But the blades aren't turning yet, and Perkins Schools superintendent Jim Gunner said the school will proceed cautiously in getting the system back up to full capacity.
The original 6-meter blades, some of which blew off during an especially windy day in February, are gone.
"Ultimately they weren't designed appropriately to withstand the wind conditions in this area," Gunner said.
He said ReDriven, the Canadian company that supplied the turbines, no longer works with the Chinese company that manufactured the blades and designed its own 6-meter blades that are now being tested.
Until those are ready, Perkins' turbines are using 5-meter blades based on a design in use for seven years, Gunner said.
Norman Sharp, a Campbell Street resident who watched the original blades come apart, said he watched crews put the turbines back up on Wednesday. He's not too concerned about safety.
"They're a lot shorter and a lot heavier," he said, referring to the blades. "I can see the difference."
ReDriven also redesigned its control system and monitoring software. A new braking system will monitor the blades' speed at the tips and the turbines' internal temperature and shut them down if necessary.
Once engineers clear the turbines for operation, the school will run them at 70 percent capacity for a few weeks, then bump them up to 80 percent and gradually up to full capacity, Gunner said. The process will be repeated with the final blades once they're ready.

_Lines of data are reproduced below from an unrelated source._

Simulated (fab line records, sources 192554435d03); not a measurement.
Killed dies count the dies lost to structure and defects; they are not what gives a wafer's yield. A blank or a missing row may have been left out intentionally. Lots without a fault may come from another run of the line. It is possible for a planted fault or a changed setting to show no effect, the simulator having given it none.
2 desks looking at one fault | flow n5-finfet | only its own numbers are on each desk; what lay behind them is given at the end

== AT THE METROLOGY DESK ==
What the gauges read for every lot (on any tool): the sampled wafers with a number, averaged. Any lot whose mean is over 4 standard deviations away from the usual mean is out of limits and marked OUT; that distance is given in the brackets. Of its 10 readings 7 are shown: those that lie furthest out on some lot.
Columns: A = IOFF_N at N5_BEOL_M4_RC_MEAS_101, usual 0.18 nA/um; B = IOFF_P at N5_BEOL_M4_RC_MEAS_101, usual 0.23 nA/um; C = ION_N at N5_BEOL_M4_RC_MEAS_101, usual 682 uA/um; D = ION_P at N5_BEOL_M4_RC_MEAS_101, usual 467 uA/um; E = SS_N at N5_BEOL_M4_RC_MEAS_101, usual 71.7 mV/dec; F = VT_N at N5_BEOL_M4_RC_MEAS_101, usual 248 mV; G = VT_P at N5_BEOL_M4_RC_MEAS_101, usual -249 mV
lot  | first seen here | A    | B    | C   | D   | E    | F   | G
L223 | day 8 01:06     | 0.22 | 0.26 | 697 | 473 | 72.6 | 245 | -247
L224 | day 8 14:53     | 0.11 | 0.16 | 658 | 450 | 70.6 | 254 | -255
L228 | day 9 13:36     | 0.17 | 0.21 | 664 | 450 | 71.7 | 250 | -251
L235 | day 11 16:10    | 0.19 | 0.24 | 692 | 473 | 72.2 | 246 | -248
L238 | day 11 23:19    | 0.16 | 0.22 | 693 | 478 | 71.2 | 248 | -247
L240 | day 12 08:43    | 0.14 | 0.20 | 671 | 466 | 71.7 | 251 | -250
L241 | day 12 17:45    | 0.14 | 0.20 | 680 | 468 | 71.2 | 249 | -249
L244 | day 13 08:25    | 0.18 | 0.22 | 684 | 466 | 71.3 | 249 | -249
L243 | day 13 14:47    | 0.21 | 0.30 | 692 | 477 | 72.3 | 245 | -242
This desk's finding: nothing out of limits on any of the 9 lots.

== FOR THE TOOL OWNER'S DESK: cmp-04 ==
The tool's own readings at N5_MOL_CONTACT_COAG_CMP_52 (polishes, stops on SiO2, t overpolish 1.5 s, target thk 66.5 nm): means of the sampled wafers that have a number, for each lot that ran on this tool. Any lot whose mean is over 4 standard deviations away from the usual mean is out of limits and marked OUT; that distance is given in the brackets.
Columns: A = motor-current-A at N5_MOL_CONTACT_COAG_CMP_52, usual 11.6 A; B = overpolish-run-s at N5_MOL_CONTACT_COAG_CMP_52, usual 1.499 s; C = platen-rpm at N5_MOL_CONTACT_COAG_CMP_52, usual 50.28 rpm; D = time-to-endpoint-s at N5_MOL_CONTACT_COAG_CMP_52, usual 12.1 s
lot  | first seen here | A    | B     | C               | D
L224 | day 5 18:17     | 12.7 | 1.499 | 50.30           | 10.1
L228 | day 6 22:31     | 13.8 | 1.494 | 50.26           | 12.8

The turbines also will not run, initially at least, during football games and other times when the area will be crowded.
Gunner said school's accident in February is being studied throughout the wind-power industry.
"More and more municipalities and school districts, residential areas even, are looking at windpower as an alternative," he said. "Unless the industry can prove that what happened at Perkins isn't going to happen again, they're not going to install in those types of environments."